What client-confidential information should be kept out of AI tools?
Quick Answer
Client-confidential information should be kept out of AI tools unless the tool is approved, contractually controlled, and the use is necessary. Matter facts, personal data, privileged advice, deal details and client files need partner-approved guardrails before use.
Detailed Answer
Why client-confidential AI use needs a bright line
The practical question for a professional services firm is not whether people will use AI. They already will. The safer question is which client-confidential information must stay out of AI tools unless a responsible partner or risk owner has approved the tool, purpose and controls.
That bright line matters because AI use can create confidentiality, privilege, data protection, contractual and quality risks. The firm needs rules that busy teams can follow without guessing.
The safest default is to block confidential material from unmanaged AI tools
Client-confidential information should not be pasted into unmanaged public AI tools. It should only be used in approved tools where the firm can evidence data handling, retention, access controls, contractual protections, human review and accountability.
The rule should be simple: if the information would not be put into an unapproved external system, it should not be put into an unapproved AI system.
Map which AI tools can handle client information
Information that should be banned without explicit approval
The ban should cover any information that identifies the client, reveals a matter or engagement, or could harm the client if exposed, reused or misinterpreted. In practice, that includes:
- Client names, matter names, file references and engagement identifiers
- Contracts, pleadings, board papers, deal documents, claims files and advice drafts
- Privileged, legally sensitive or litigation-related material
- Personal data, special category data and employee or customer records
- Commercially sensitive facts, pricing, strategy, forecasts and negotiation positions
- Regulated advice, financial information, insurance claims detail and KYC or AML material
- Any client document that the team has not been authorised to share with a third-party system
When approval may be appropriate
Approval may be appropriate where the AI tool is enterprise-controlled, covered by suitable contractual terms, configured not to train on firm inputs, and limited to a clear business purpose. Even then, the approval should state what data may be used, what outputs require review, and who owns the risk.
Approval should not be a casual message in a chat thread. It should create an audit trail that shows the tool, purpose, data class, approver, conditions and review steps.
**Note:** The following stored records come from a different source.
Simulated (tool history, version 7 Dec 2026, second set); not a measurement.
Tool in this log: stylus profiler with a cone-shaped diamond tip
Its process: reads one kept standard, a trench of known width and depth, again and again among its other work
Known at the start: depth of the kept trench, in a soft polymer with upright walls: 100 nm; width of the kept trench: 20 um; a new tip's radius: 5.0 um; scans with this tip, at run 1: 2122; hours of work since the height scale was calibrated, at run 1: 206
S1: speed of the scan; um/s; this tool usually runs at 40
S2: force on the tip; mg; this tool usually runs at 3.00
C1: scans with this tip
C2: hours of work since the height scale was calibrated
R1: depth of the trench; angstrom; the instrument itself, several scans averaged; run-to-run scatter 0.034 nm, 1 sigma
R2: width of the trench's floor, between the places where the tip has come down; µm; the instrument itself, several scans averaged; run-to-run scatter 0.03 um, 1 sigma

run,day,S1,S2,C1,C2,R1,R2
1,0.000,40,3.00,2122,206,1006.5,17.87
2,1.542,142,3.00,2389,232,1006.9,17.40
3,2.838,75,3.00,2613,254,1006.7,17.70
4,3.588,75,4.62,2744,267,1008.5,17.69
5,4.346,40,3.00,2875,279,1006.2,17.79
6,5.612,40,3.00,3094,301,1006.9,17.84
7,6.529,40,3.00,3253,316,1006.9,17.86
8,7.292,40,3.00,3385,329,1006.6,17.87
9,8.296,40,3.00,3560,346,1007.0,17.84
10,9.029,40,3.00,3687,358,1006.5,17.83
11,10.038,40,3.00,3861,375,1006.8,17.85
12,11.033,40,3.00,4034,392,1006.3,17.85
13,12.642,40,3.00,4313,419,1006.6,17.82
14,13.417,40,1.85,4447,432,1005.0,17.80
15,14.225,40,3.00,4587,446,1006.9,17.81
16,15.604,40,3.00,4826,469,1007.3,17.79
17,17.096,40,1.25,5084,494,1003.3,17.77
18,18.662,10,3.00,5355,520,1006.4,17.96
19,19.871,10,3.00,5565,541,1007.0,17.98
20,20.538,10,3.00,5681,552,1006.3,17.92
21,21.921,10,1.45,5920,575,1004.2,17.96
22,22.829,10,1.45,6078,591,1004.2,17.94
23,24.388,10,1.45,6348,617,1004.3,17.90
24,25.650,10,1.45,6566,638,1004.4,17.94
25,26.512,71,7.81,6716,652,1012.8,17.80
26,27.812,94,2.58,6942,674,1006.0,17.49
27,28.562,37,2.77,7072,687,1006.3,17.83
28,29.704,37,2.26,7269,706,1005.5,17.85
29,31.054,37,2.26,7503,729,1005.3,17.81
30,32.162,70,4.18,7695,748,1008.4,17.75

The controls that make approved use defensible
For approved use, the firm should keep a short control pack. At minimum, it should include:
- An approved AI tool list with permitted and prohibited use cases
- Data classification rules for client and matter information
- Vendor due diligence and contractual data protection evidence
- Settings or terms that prevent training on confidential inputs where applicable
- Human review requirements before outputs reach a client or file
- Logging of material AI-assisted work and exceptions
- An incident route for accidental disclosure or unauthorised tool use
Put practical AI governance ownership in place
How to write the policy so teams actually follow it
The policy should be written around examples, not abstractions. Tell teams what they can do, what they cannot do, and when to ask for approval. A useful rule is: anonymise first, use approved tools only, record material use, and never rely on an AI output without professional review.
The firm should also train people on borderline cases. For example, a short anonymous summary of a legal issue may be acceptable in an approved research tool, while a full client document, a named chronology or a privileged advice draft should require explicit approval or be prohibited entirely.
Conclusion
The safest approach is to treat client-confidential information as blocked from AI by default unless the firm can prove the tool, data flow, purpose and review controls are approved. That keeps the policy practical: teams can still use AI, but they do not gamble with client trust.
Build the approval workflow for AI use in client work
FAQ
Can staff use AI if they remove the client name?
Sometimes, but removing the name is not always enough. Matter facts, dates, transaction details or rare circumstances can still identify the client or reveal confidential strategy.
Do approved enterprise AI tools remove the need for partner approval?
No. Approval of the tool is only one layer. Higher-risk uses still need approval for the purpose, data class, output review and accountability.
Should AI outputs go straight to clients?
No. AI-assisted work should be reviewed by a competent human before it reaches a client, file, regulator or external counterparty.
What evidence should the firm keep?
Keep the approved tool list, vendor checks, data classification rules, approval records, human review notes, training evidence and exception logs.